Content and objectives: We visit sports teams throughout Sweden and meet young boys in their locker rooms to talk about gender equality and how we can change bad attitudes. We have created material for eight lectures to work with boys from ages 10 to 14 for precautionary purposes to make them grow up with good values and get them to be aware of that masculinity can take different directions. The method includes 8 different 30-minute sessions. We also do lectures in schools where we meet pupils in secondary and high schools.
Steps/activities of the practice:
- Contact with sports teams,
- Train trainers,
- A program to educate and follow Peer to Peer concept.
- 27 people work with Locker Room Talk, 25 of which take part in the visits.
- Support from the sports federation in Sweden, wellknown ambassadors, knowledge about Gender Equality and Communication with young kids.
- Equipment that was used: Virtual Reality glasses, computer, paper and pen.
- In Sweden there are 300 000 boys in our target group and we estimate that to reach out to all of them we would need around 40 million Swedish kronas per year. Our budget today is around 12 million SEK.
Achievements and outcomes: In 2018, through the visits and open lectures, we reached 15600 people, 2128 of which are boys between the ages of 10 and 14. We now have two experts and professors following us during the period of a year.
Challenges and limitations: When we started calling out to teams, they thought that if we went to their club and talked to the boys, then they would be “softened” and would not perform well on the pitch. So, they thanked us for reaching out, but the answer was often no. What we realized was that there is a lot of prejudice around the topic, preconceptions about how men and women should be and act. The situation started to change when we involved sports federations and sport icons as Zlatan Ibrahimovic and Jimmy Durmaz.
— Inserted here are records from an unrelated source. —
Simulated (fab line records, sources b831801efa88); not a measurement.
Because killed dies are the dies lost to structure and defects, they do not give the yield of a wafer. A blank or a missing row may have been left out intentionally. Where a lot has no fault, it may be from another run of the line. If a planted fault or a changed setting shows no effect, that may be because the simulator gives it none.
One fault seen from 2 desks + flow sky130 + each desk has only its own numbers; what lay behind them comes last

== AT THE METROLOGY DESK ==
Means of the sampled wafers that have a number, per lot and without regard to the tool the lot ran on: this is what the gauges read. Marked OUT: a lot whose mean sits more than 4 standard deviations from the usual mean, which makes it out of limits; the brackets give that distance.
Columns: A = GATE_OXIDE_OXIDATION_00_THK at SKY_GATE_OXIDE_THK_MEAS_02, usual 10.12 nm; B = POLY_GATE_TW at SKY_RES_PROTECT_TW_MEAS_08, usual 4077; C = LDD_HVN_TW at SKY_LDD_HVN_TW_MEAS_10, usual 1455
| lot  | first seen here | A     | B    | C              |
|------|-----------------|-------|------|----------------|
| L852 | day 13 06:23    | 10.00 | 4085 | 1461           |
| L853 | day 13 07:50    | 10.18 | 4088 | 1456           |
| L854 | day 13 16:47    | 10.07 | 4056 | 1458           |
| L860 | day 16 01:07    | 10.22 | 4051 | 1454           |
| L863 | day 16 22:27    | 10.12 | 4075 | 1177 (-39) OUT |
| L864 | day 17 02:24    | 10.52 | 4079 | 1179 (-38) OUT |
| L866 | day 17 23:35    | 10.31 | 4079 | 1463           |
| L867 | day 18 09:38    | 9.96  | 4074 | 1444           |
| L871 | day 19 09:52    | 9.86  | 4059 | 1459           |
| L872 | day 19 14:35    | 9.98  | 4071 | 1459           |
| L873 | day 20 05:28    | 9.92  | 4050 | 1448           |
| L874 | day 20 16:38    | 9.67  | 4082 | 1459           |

The feedback we get is that there is a lack of tools when it comes to gender equality because sport in Sweden is mostly based on non-profit forces and they don’t have time to develop their own methods. This is where we can play a big role in addressing this issue. But we also face some challenges. Our conclusion is that it doesn’t matter how much you work with the kids if you don’t aim to work with parents, coaches and adults. Usually they are the ones having issues to accept the topics we are talking about, which is not something we necessarily face when meeting the kids.
Follow-up ideas and future plans: We are now looking for methods for adults in order to adjust the program and raise awareness among adult sport teams as well.